From: Damien Le Moal <Damien.LeMoal@wdc.com>
To: Bart Van Assche <bvanassche@acm.org>, Jens Axboe <axboe@kernel.dk>
Cc: "linux-block@vger.kernel.org" <linux-block@vger.kernel.org>,
Christoph Hellwig <hch@lst.de>, Jaegeuk Kim <jaegeuk@kernel.org>,
Hannes Reinecke <hare@suse.de>, Ming Lei <ming.lei@redhat.com>,
Johannes Thumshirn <Johannes.Thumshirn@wdc.com>,
Himanshu Madhani <himanshu.madhani@oracle.com>
Subject: Re: [PATCH 04/14] block: Introduce the ioprio rq-qos policy
Date: Wed, 9 Jun 2021 04:40:51 +0000 [thread overview]

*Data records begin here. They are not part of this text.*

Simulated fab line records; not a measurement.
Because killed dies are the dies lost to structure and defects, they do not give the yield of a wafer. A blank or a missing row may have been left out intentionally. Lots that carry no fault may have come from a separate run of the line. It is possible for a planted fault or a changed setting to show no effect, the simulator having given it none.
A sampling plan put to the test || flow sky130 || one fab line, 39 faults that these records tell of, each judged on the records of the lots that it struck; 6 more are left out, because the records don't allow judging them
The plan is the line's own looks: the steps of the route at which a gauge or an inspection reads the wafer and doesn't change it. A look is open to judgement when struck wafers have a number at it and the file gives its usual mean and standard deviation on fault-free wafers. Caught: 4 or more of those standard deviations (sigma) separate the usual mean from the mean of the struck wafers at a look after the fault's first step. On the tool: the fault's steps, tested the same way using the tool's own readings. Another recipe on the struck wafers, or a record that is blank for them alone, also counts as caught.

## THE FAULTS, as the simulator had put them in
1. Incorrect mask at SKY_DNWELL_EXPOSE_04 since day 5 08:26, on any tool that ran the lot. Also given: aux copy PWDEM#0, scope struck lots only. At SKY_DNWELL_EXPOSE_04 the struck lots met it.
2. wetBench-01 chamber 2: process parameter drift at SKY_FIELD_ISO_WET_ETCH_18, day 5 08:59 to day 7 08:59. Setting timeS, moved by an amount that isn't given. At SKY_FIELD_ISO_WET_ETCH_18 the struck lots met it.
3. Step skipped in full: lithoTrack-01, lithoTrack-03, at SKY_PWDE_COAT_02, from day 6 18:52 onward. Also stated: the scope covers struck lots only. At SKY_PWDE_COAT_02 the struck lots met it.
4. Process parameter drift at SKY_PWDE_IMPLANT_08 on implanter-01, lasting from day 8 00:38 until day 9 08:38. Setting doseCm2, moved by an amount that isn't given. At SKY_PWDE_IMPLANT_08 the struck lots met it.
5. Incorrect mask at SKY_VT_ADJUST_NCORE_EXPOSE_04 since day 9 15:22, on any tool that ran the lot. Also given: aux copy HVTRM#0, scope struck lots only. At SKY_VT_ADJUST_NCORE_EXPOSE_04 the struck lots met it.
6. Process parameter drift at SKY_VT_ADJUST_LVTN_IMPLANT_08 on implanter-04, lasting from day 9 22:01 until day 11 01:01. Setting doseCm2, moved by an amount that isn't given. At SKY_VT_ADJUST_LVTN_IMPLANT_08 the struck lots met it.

Message-ID: <DM6PR04MB708135D0C71D2042E6674E23E7369@DM6PR04MB7081.namprd04.prod.outlook.com> (raw)
In-Reply-To: 20210608230703.19510-5-bvanassche@acm.org
On 2021/06/09 8:07, Bart Van Assche wrote:
> Introduce an rq-qos policy that assigns an I/O priority to requests based
> on blk-cgroup configuration settings. This policy has the following
> advantages over the ioprio_set() system call:
> - This policy is cgroup based so it has all the advantages of cgroups.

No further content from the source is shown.